As a literary device, an allegory in its most general sense is an extended metaphor. One of the best known examples is Plato's "Allegory of the Cave." In this allegory, there are a group of people who have lived chained to the wall of a cave all of their lives, facing a blank wall. The people watch shadows projected on the wall by things passing in front of a fire behind them and begin to ascribe forms to these shadows. According to the allegory, the shadows are as close as the prisoners get to viewing reality.

Contents

Etymology

First attested in English 1382, the word allegory comes from Latin allegoria, the latinisation of the Greek ἀλληγορία (allegoria), "veiled language, figurative", from ἄλλος (allos), "another, different" + ἀγορεύω (agoreuo), "to harangue, to speak in the assembly" and that from ἀγορά (agora), "assembly".

Types

Northrop Frye discussed what he termed a "continuum of allegory," ranging from what he termed the "naive allegory" of The Faerie Queene, to the more private allegories of modern paradox literature. In this perspective, the characters in a "naive" allegory are not fully three-dimensional, for each aspect of their individual personalities and the events that befall them embodies some moral quality or other abstraction; the allegory has been selected first, and the details merely flesh it out.

Many ancient religions are based on an astrologic allegories, that is, allegories of the movement of the Sun and the Moon as seen from the Earth. Examples include the cult of Horus/Isis.

The classical era

In classical literature two of the best-known allegories are the cave in Plato's Republic (Book VII) and the story of the stomach and its members in the speech of Menenius Agrippa (Livy ii. 32). In Late Antiquity Martianus Capella organized all the information a fifth-century upper-class male needed to know into an allegory of the wedding of Mercury and Philologia, with the seven liberal arts as guests; Capella's allegory was widely read through the Middle Ages.

Other early allegories are found in the Hebrew Bible, for instance in the extended metaphor in Psalm 80 of the vine, which is Israel and Ezekiel 16 and 17.

The medieval era

Medieval thinking accepted allegory as having a reality underlying any rhetorical or fictional uses. The allegory was as true as the facts of surface appearances. Thus, the bull Unam Sanctam (1302) presents themes of the unity of Christendom with the pope as its head in which the allegorical details of the metaphors are adduced as facts on which is based a demonstration with the vocabulary of logic: "Therefore of this one and only Church there is one body and one head—not two heads as if it were a monster... If, then, the Greeks or others say that they were not committed to the care of Peter and his successors, they necessarily confess that they are not of the sheep of Christ".

In the late 15th century, the enigmatic Hypnerotomachia, with its elaborate woodcut illustrations, shows the influence of themed pageants and masques on contemporary allegorical representation, as humanist dialectic conveyed them.
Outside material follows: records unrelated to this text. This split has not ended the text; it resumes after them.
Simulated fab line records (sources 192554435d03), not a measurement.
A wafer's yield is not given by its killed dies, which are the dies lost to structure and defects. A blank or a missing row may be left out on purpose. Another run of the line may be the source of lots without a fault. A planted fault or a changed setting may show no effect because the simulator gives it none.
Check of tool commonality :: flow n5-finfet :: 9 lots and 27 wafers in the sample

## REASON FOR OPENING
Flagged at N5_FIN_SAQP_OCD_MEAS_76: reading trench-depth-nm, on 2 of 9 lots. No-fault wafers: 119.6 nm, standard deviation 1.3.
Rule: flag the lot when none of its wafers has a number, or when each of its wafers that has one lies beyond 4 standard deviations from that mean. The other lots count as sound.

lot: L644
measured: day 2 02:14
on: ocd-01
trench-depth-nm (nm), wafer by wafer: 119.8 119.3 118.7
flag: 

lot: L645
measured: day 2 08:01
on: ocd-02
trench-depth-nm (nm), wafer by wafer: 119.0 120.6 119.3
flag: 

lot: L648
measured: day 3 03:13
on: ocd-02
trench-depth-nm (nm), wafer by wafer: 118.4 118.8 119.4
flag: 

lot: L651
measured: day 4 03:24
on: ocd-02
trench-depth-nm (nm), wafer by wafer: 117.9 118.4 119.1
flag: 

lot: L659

The denial of medieval allegory as found in the 11th-century works of Hugh of St Victor and Edward Topsell's Historie of Foure-footed Beastes (London, 1607, 1653) and its replacement in the study of nature with methods of categorization and mathematics by such figures as naturalist John Ray and the astronomer Galileo is thought to mark the beginnings of early modern science.

The modern era

Since meaningful stories are nearly always applicable to larger issues, allegories may be read into many stories, sometimes distorting their author's overt meaning. For instance, many people have suggested that The Lord of the Rings is an allegory for the World Wars, in spite of J. R. R. Tolkien's emphatic statement in the introduction to the second edition, "It is neither allegorical nor topical.... I cordially dislike allegory in all its manifestations, and always have done so since I grew old and wary enough to detect its presence." Where some requirements of "realism", in its flexible meanings, are set aside, allegory can come more strongly to the surface, as in the work of Bertold Brecht on one hand, or on the other in science fiction and fantasy, where an element of universal application and allegorical overtones are common, as with The Chronicles of Narnia.

Examples by genre

Not every resonant work of modern fiction is an allegory. Arthur Miller's The Crucible, for instance, is character-driven historical drama with contemporary relevance, but is not an allegory in spite of its parallels with McCarthyism, linking the hunt for communists in the 1940s and 1950s to the hunt for witches in the late 17th century. L. Frank Baum's The Wonderful Wizard of Oz is plot-driven fantasy narrative in an extended fable with talking animals and broadly-sketched characters. J.R.R. Tolkien's The Lord of the Rings is another example of a work sometimes seen as allegorical yet, as the author explained, is not - rather it is an example of what he referred to as applicability.

Art

http://commons.wikimedia.org/wiki/Category:Allegorical_paintings

Some elaborate and successful specimens of allegory are to be found in the following works, arranged in approximate chronological order:

Literature

Classical literature
Mediaeval literature
Modern literature
No good book has ever been written that has in it symbols arrived at beforehand and stuck in. ... [In The Old Man and the Sea], I tried to make a real old man, a real boy, a real sea and a real fish and real sharks. But if I made them good and true enough they would mean many things.|Ernest Hemingway in 1954
Plays

Film

Television

Comics

  • Alan Moore and David Lloyd – V for Vendetta identity, anarchism vs. fascism
  • Various X-Men comics (mutants as an allegory for various social and racial minorities)
  • The manga Hanako and the Teller of Allegory calls a story given form from peoples' belief in it an allegory

See also




Unless indicated otherwise, the text in this article is either based on Wikipedia article "Allegory" or another language Wikipedia page thereof used under the terms of the GNU Free Documentation License; or on research by Jahsonic and friends. See Art and Popular Culture's copyright notice.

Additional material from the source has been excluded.